# [Physics] Quantum Mechanics and the Airy Function, the physics of the turning point

homework-and-exercisespotentialquantum mechanicsschroedinger equation

I'm working with the Airy function, and the book states at $x=0$ is a turning point, and there are two very different behaviors on either side. In general what a does a turning point mean in differential equations? A point where the highest order derivative in the equation equals zero? The book says this makes sense, oscillatory and decaying on either side of the turning point. But if $E>$ turning point it decays, that's the opposite case of the finite square well right? if $E<$ potential then it decays. What does it physically mean to have a turning point there, and why is it oscillatory when $E$ is greater than the turning point? This is so unintuitive, these potentials confuse me.

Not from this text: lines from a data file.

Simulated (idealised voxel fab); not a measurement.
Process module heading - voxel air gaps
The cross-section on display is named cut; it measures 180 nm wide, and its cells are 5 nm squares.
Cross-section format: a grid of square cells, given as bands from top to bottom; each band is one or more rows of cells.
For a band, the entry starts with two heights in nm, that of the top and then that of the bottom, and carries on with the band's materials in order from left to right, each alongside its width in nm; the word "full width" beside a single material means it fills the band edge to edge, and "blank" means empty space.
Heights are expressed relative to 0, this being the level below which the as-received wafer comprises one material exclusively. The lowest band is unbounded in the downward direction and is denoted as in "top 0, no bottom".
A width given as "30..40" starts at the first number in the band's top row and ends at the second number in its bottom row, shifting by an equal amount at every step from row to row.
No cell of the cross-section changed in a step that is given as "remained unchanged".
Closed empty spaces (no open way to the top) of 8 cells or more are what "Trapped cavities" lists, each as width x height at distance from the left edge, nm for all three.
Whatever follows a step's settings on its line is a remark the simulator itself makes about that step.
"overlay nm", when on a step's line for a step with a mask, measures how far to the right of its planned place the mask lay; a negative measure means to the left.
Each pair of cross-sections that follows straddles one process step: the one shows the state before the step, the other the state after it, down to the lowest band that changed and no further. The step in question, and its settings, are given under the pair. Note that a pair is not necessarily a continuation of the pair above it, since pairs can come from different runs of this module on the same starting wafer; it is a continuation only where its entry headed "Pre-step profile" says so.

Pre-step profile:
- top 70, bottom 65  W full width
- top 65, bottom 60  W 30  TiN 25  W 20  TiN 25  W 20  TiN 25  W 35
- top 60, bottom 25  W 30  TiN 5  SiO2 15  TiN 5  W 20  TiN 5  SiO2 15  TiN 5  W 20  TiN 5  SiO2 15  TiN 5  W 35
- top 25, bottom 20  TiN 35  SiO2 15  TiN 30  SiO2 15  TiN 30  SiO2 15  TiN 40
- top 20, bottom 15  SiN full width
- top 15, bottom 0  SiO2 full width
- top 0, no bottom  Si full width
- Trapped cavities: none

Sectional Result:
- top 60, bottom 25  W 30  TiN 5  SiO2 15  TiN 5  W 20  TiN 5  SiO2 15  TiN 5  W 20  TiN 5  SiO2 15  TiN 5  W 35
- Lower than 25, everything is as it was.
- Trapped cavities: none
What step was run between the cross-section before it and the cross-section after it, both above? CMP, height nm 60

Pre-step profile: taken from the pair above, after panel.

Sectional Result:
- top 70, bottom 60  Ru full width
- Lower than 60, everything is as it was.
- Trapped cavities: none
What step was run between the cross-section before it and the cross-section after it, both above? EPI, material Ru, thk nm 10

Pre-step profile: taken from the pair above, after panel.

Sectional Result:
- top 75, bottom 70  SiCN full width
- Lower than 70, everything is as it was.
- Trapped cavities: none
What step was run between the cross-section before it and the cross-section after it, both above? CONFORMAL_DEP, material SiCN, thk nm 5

Consider first the classical theory. Turning points are these points $x$ where the total energy is completely stored in the potential energy, $E = V(x)$. Hence the kinetic energy is zero at these points. For example consider the potential of the Harmonic Oscillator $V(x) = x^2 / 2$. Then the turning points are $x_t = \pm \sqrt{2 E}$. The pendulum oscillates between $x_{-} = - \sqrt{2 E}$ and $x_{+} = - \sqrt{2 E}$, and hence makes a turn at these maximal points.
Now turn to the quantum mechanic picture, or to be more exact to the semiclassical WKB method. One tries to approximate the quantum mechanic solution by some other functions. In the case of the Harmonic Oscillator these approximating functions are exactly the Airy functions (with some prefactors). So looking at the solution from wikipedia, one sees that the behavior of the wavefunction changes at the turning points (the potential is drawn in blue, so the turning points are approximately where the wavefunctions intersects the blue graph). For the region between the $x_t$ one has an oscillation whereas for greater $x$ the wavefunction is exponentially damped. This is just as for the Airy function.